Friday, December 3, 2021

Book 1.26-28: Rich as Croesus


In 1931, Mexican archeologist Alfonso Caso excavated one of the richest Mesoamerican burial caches ever discovered from Tomb Seven at Monte Alban, center of the ancient Zapotec civilization in Oaxaca, Mexico. I was lucky enough to see an exhibition of these treasures at the Museo de las Culturas de Oaxaca in 2019. Notable artifacts include a human skull encrusted in brilliant blue lapis lazuli and an intricately carved golden pectoral depicting a figure wearing a buccal mask and an elaborate headdress. Some scholars interpret such burial customs as an ancient obsession with death, while others infer that for people to want to continue their lavish lifestyles in the next world, they must have been pretty keen on the lives they were living! Others see expensive funerals as the ultimate form of conspicuous consumption. Croesus, our next subject from The Histories, who ruled the Lydia around the same time as the early formation of Monte Alban on the other side of the earth in the sixth century BCE, has become a byword for wealth over the centuries. The fifth in a dynasty of conquest minded kings, Croesus was in a position to enjoy the affluence accrued by his predecessors.

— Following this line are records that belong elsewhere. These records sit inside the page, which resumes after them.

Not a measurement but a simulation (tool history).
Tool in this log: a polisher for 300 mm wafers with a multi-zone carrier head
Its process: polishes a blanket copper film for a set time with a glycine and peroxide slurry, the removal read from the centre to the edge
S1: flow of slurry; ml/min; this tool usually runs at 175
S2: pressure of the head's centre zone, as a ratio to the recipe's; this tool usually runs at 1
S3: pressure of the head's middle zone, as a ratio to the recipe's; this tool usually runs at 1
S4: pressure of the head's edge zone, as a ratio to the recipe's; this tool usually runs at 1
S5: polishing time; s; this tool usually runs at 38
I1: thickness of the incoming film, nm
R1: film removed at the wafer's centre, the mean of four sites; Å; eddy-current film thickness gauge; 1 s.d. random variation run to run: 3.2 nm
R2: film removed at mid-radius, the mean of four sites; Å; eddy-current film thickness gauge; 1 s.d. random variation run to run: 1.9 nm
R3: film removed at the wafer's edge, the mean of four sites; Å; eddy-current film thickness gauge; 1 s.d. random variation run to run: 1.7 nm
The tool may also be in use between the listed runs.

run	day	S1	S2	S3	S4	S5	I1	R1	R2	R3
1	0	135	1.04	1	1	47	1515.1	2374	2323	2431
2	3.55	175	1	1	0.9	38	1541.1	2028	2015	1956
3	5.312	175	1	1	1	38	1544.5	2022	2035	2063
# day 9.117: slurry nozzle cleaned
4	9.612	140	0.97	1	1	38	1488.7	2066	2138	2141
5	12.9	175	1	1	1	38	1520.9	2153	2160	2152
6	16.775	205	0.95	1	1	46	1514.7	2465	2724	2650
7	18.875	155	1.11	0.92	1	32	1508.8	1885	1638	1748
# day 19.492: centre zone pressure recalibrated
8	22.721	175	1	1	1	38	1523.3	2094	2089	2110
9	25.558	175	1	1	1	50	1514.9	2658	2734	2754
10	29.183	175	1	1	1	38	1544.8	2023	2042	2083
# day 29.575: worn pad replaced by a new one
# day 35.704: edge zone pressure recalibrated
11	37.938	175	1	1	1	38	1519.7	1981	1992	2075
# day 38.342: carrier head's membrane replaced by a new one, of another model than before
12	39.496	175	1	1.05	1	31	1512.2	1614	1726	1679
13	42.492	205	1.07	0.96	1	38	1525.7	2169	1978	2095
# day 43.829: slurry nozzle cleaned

Of course, Croesus did not sit idly by living a life of luxury. His first recorded action in The Histories is to attack the Greek people at Ephesus. I have been to Ephesus too and will find an appropriate post to discuss the archeological sites there at some point. I also find it important to remember when reading Herodotus that the differentiation between Greeks and so called barbarians is not exactly geographic, but more linguistic. Lydia and Ephesus are both in modern day Turkey. I presume Croesus spoke Lydian and the Ephesians spoke Greek. Over the course of his reign, Croesus conquered all the neighboring territories, including Phrygia, the site of Troy. After the twenty-two generations of Heraclid kings and then five additional generations from Gyges to Croesus, the Lydian Empire stands at the height of its power. But as Herodotus reminded us earlier, the House of Croesus was always doomed to fall. 


Last night, I watched Ridley Scott's newly released 2021 film House of Gucci in a nearly empty movie theater. I knew next to nothing about the real life Gucci family, so I was in for quite a surprise with the twists and turns of this fictional account of their triumphs and tragedies. Like Croesus, Maurizio Gucci, portrayed by Adam Driver, is the last scion of a powerful dynasty born from humble beginnings. In the film, Maurizio tells his wife Patrizia, Lady Gaga with one of the more outrageous affected accents in recent cinema history, his grandfather was a bellhop before he founded a fashion house. As you may remember from previous posts, Croesus's ancestor Gyges was a bodyguard before he murdered his king and married the queen. In another parallel, just as Gyges consulted the Oracle of Delphi and Croesus will do the same later on, Patrizia becomes enthralled by television psychic Giuseppina, Salma Hayek under a fright wig. The conclusion of the film sees Maurizio, by then estranged from his wife and living with his mistress, gunned down by a hired assassin in broad daylight and both Giuseppina and Patrizia on trial for conspiring the murder together. Just as the fall of the House of Gucci is inextricably linked to the advice of a dubious psychic, so the House of Croesus will meet an end through the interpretations and misinterpretations of prophecies. Croesus is already prophesied to pay the price for his ancestor's crimes, but his own choices based on further omens will cause him to lose both a beloved son and an empire.